In this section we explain how to remove the assumption that the key size N is a multiple of the window size w, and how to fully recover keys by varying the window size.

To start with, if N = nw + m, with  $0 \le m < w$ , the probability that the bits in  $S_r = (K_r, K_{w+r}, K_{2w+r}, ...)$  are the same is  $1/2^n$ for  $0 \le r < m$ , since  $|S_r| = n + 1$ . For  $m \le r < w$  this probability is  $1/2^{n-1}$ , as  $|S_r| = n$ . This allows us to adjust Equation (2) to

$$P = \left(1 - \frac{1}{2^n}\right)^m \left(1 - \frac{1}{2^{n-1}}\right)^{w-m}$$
(3)

In particular, if *N* is a multiple of *w*, then m = 0, so the above expression reduces to (2).

The expression is valid for any length  $N \ge 2w - 1$ , removing the requirement that N is an integer multiple of w. The lower bound on N is necessary if we wish to recover the first w bits of the key, as we need to have  $r + w \le N$  for each r with  $0 \le r \le w - 1$  in order to have elements in  $S_r$ .

Suppose that the original measurements were not able to recover the bits in  $S_r$  because they were all identical. By repeating measurements with a window of size w + 1, the algorithm either recovers all bits in the sequence  $S'_r = (K_r, K_{w+1+r}, K_{2(w+1)+r}, ...)$ or shows that they too are identical (here, under the assumption that  $N \ge 2w + 1$ ). In the first case, the algorithm recovers  $K_r$ , and hence  $S_r$  since all its bits are identical. In the second case, where all bits in  $S'_r$  are also identical, the entire key consists of a single repeated bit (i.e., all ones or all zeroes). This is because  $K_r = K_{w+1+r} = K_{r+1 \pmod{w}}$ , and  $K_r = K_{2(w+1)+r} = K_{r+2 \pmod{w}}$ , etc. Note that the size of  $S'_r$ might be too small to cover the all the residues mod w by itself, but varying r allows us to recover all of  $K_0, \ldots, K_{w-1}$  with probability 1 if there are at least 2 different bits in the key, or to determine that the key consists of the same repeated bit.

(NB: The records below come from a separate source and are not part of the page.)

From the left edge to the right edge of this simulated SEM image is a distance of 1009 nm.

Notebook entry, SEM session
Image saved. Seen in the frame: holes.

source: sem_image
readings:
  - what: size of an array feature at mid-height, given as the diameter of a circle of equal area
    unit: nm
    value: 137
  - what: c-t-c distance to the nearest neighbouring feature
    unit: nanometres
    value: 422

For a window of size w, we need N - w + 1 measurements, but this can be accomplished in only w independent runs of the experiment. Run r is responsible for collecting the measurements for the parts of the key that start with  $K_{r+w\cdot i}$  for some i. For example, run 1 measures the Hamming weight of the key bits  $(K_1, \ldots, K_w)$ , and  $(K_{w+1}, \ldots, K_{2w})$ , etc. As there is no overlap in the bits used, these measurements can be completed in a single run. Thus, using both window sizes, and to fully determine all the bits of a key, one needs to take

$$(N - w + 1) + (N - (w + 1) + 1) = 2N - 2w + 1$$

measurements over just

$$w + (w + 1) = 2w + 1$$

runs, showing that this key-recovery algorithm is efficient. In other words, the key only needs to be repeated 2w + 1 times to be fully leaked.